Andrew and I, feeling grand before a dear one's birthday party on Isle of Palms.
The last few months I've felt more deeply in love with Andrew than ever- losing James, my brother, has been so hard that its made me deeply grateful for everything good in life.
As Andrew puts it, sometimes you just have to let go and let Donna Summer tell you how it is.
I la la love you, my beem beem.
But I still can't quite juggle!
My cousin came to visit us recently, and another dear friend- T- took us out to see
Drayton Hall and Middleton Plantations, where he foxhunts with hounds on the weekends.
It was extraordinary. The hush of the place, the tremendous beauty, made it feel as though we were walking together through stopped time. And it is always wonderful to spend time with T. He's beautiful to talk with and so much fun. For a little while we were able to meet regularly at St. Albans
to work together but we've both been traveling so much we hadn't been able to align in a while.
I was a somewhat neglectful host, as I still had to finish edits on the manuscript for that agent. Finished it at 2 am last Monday. Deep sense of relief. Happy with it.
But... in discussions with other agents, there seems to be a clear preference for manuscripts written in past tense as opposed to present tense. !
(Here's an interesting article about it.)
So because I made all these delicious revisions to the thing when putting it into present... I've started work on a 2nd version of it which is written in past. The story works well either way, frankly, and I just. want. to. place. it. Don't care.
You've got to be tired about hearing about all this, but hopefully it is helpful to somebody out there. Anyway, this go-round is cake, because I'm not making any more revisions. (Okay, maybe a couple. Am endlessly obsessive.)
Anyway. So I'm doing about an hour a day on Savages, flipping Evening's Land back into past, and trying to stay on top of freelance work as well: no time to do much more than make notes in the journal. So clearly: am awful at staying on top of this place, but even though I'm an infrequent poster, it's helpful to have it niggling away on my to-do list all the time, because otherwise the journal would have fallen by the wayside. Even though I can't put a lot of what I write in there on here, I do source from it sometimes. And when all's said and done, I want to have it, you know? Life goes so fast.
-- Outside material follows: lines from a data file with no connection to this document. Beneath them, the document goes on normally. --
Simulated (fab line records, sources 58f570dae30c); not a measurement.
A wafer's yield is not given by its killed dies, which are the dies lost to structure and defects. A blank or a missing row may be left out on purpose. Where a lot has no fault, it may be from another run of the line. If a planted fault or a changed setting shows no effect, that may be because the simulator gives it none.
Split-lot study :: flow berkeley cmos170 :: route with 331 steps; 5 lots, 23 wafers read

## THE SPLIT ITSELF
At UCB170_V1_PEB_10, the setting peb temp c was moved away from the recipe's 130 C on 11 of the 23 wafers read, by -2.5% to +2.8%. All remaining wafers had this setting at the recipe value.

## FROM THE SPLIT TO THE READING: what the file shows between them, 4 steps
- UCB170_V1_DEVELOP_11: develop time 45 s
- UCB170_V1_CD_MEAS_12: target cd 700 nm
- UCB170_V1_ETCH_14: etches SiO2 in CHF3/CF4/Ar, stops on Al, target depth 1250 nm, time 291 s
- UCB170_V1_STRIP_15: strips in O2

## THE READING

Also, little snippets in it- the explorations of mind and the character studies, primarily- are incredibly helpful for my fiction.
I do think everyone should try to keep one. Yea, we all fall wicked behind on them, but I can't imagine any other tool more helpful for... well... civilization.
If you are very honest with yourself in the pages, and also sometimes use them for contemplation,
you can't help but want to try a bit harder at being a more decent version of yourself. And if you write about others for long at all, you gain empathy. Also- what a wonderful snapshot of mind. Although, as GVG pointed out once, how terrible if anyone finds it!
Well, to paraphrase the immortal Scarlett O'Hara.... I'll just think about that tomorrow.
Meanwhile, dear, you may not see me for a while. No surprises there.
Pauline West's first novel, EVENING’S LAND, is winner of the Helene Wurlitzer Foundation Award and recipient of the Carol Marie Smith Memorial Scholarship for the NOEPE Center of Literary Arts.
Pauline West's books on Goodreads
Candlemoth: A Holy City Romance
ratings: 27 (avg rating 4.04)
ratings: 24 (avg rating 3.46)
Candlemoth Volume 2: How To Spend It
ratings: 10 (avg rating 4.40)
Candlemoth Book 3: A Twist of Fate
ratings: 6 (avg rating 4.17)
Stalker: A Gothic Thriller
ratings: 4 (avg rating 4.25)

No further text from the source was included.